(Bloomberg) -- The Riksbank just became the latest central bank to backtrack on plans to tighten monetary policy, as a less certain economic outlook means negative Swedish rates may persist into next year.
Policy makers in Stockholm agreed to keep the benchmark repo rate at minus 0.25 percent, as expected. But they also said rates will stay where they are for longer than previously signaled amid signs of disinflation. The krona sank about 1.2 percent against the euro after the statement was released, prompting one analyst to quip that the Riksbank had activated its “krona-killing machine.”
The Riksbank said that its main interest rate “will remain at this level for a somewhat longer period of time than was forecast in February, when it signaled it may raise rates in during the second half of 2019. It expects to hike either “towards the end of the year or at the beginning of next year” adding that “rate rises thereafter are expected to occur at a somewhat slower pace.”
The bank also announced it will purchase government bonds for a nominal value of 45 billion kronor ($4.7 billion) from July this year through to December 2020.
Relying on exports for about half its economic output, Sweden has started to feel some of the weakness that’s gripped the euro zone. And with the European Central Bank forced into a more dovish position, policy makers in Stockholm have had little choice but to follow its retreat. The ECB expects its key rate to be unchanged at least through 2019. In the U.S., the Federal Reserve has halted its hiking cycle.
Robert Bergqvist, chief economist at SEB in Stockholm, characterized the overall message as very dovish.
In its statement on Thursday, the Riksbank said that “the good global economic activity is continuing and as expected has entered a phase with lower growth rates. However, inflation abroad has been unexpectedly weak, especially in the euro area.” Policy makers in Sweden also noted that “several central banks have communicated a more expansionary monetary policy. There is still considerable uncertainty over international developments.”
Bergqvist said the Riksbank’s comments signal that it’s “worried” and taking a “clear step in a softer direction” as a result.
“We still believe that the next hike will be in April next year,” he said. “ Given what they are signaling they will probably wait for more data before acting.” Overall, the signal is “very much more dovish than the market and we expected. ”
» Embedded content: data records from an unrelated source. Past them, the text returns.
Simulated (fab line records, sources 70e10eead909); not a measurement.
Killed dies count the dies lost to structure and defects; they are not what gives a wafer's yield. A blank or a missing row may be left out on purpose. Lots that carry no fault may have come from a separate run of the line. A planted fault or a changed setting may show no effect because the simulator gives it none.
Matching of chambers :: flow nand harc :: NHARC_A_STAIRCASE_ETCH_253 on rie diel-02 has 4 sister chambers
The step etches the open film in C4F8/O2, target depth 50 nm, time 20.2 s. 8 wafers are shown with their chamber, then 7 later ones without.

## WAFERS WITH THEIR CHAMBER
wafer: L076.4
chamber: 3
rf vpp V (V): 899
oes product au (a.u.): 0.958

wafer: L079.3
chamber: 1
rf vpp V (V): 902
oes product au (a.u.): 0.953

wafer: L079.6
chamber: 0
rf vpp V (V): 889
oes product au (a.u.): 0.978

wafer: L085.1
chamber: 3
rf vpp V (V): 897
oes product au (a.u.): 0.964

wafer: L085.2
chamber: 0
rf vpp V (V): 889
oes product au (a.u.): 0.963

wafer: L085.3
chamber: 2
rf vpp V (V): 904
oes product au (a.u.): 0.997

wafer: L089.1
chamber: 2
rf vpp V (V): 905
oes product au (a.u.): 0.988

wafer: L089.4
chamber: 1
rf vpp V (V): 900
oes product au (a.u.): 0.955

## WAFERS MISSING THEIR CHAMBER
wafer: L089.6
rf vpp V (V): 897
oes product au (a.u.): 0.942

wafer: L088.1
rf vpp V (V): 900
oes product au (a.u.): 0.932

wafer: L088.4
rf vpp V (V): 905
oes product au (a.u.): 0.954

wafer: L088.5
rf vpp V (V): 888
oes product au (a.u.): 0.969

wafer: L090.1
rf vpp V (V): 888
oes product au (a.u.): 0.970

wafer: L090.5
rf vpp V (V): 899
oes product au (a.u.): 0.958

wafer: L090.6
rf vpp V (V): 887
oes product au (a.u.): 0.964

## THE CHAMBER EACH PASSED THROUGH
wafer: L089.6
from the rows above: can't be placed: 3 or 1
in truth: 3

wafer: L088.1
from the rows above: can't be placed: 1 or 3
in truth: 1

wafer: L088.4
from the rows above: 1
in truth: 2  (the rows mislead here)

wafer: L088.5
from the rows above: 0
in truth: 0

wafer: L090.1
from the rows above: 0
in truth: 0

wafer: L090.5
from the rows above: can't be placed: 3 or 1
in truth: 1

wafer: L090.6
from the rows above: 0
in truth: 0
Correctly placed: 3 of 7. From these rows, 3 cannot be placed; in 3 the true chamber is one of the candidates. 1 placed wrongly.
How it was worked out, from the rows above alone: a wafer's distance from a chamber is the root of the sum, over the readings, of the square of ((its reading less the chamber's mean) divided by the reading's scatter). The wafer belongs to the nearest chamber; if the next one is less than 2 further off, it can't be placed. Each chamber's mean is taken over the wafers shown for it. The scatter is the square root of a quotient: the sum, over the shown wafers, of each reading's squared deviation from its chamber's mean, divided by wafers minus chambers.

Not that long ago, the picture was rather different. In December, Governor Stefan Ingves raised Swedish rates for the first time in seven years as the Riksbank tried to start moving away from extreme monetary stimulus and all the potential imbalances it brings. But Ingves and his board were forced to reassess theiroptions at the beginning of this year, after inflation once again started to trail the Riksbank’s estimates.